In 1891, Josef Suk, having started out as a violinist, became a master student of the world-famous Dvorak. He was regularly invited to the composer’s country house, where he fell in love with his teacher’s daughter and married her. The ‘Asrael’ Symphony was written after Dvorak’s death, and the death soon afterwards of Suk’s own wife gave the work a new direction - it is dedicated to both of them. The title of ‘Asrael’ refers to the angel of death from Islamic-Persian mythology: he is a mysterious companion of the human soul from this world to the next. Suk developed his own musical language in which the solo violin is often involved (as here in the gentle central section of the Andante): The violin was indeed his instrument, and until 1933 he played in the Bohemian String Quartet. With the ‘Asrael’ symphony he consciously took up the tradition of a ‘fate symphony’ - associated since Beethoven’s Fifth with the key of c minor moving at the end into radiant C major. Ever since its premiere on February 3, 1907 at the Prague National Theatre, ‘Asrael’ has ranked as Suk’s most important symphonic work - and as a visionary glimpse into the future.”

- BayerischenRundfunks

“Having studied conducting and composition at the Prague Conservatory, Karel Ancerl was Hermann Scherchen's assistant conductor in a 1931 production of Alois Hába's opera THE MOTHER. Ancerl later studied conducting with Scherchen and worked with Talich. In 1933, Ancerl started conducting for Prague Radio, also establishing himself as a stage conductor. When Nazi Germany occupied Czechoslovakia in 1939, Ancerl was dismissed from his job and interned in concentration camps. While Ancerl’s initiative was the first of its kind in Terezín, by 1944 there were an additional four orchestras, and several smaller ensembles active in the camp. Ancerl’s string orchestra flourished until October of 1944, when Ancerl and the majority of the musicians he conducted were deported to Auschwitz.

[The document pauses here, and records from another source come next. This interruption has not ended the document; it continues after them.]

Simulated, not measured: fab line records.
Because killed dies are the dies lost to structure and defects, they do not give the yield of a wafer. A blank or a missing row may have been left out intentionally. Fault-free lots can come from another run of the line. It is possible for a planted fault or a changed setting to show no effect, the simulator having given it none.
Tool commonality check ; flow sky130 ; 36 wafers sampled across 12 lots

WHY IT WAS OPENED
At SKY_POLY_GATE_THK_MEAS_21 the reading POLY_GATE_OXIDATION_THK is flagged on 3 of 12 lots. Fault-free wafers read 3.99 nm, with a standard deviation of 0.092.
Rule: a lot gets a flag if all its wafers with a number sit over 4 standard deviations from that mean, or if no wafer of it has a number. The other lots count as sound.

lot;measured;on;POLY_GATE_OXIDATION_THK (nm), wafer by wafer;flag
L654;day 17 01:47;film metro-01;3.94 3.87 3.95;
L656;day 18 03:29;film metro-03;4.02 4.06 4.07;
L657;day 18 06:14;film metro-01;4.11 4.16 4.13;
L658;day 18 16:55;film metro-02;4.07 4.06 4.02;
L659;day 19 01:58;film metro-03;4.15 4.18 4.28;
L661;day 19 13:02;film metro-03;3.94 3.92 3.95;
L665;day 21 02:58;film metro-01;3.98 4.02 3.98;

The only member of his family to survive concentration camps, Ancerl resumed his career in 1945, conducting the Prague Opera from 1945 to 1948. After directing the Czech Radio Orchestra from 1947 to 1950, Ancerl took over the Czech Philharmonic. During his time with the Czech Philharmonic, Ancerl's career flourished as he took his orchestra all over the world, receiving critical praise for his refined performances of the standard classical repertoire. In addition, he conducted many prominent European orchestras, also serving as guest conductor with the London Philharmonic in 1967. In 1968, when the Soviet Union invaded Czechoslovakia, Ancerl left the country, eventually settling in Toronto. The following year, he became music director of the Toronto Symphony and his impact there was very significant: he expanded the orchestra's repertoire, performing works by important Czech composers, including Smetana, Martinu, and Suk. In addition, Ancerl's impressive recording legacy includes performances of music by Mozart, Brahms, Mahler, and Stravinsky. Ancerl died in 1973.”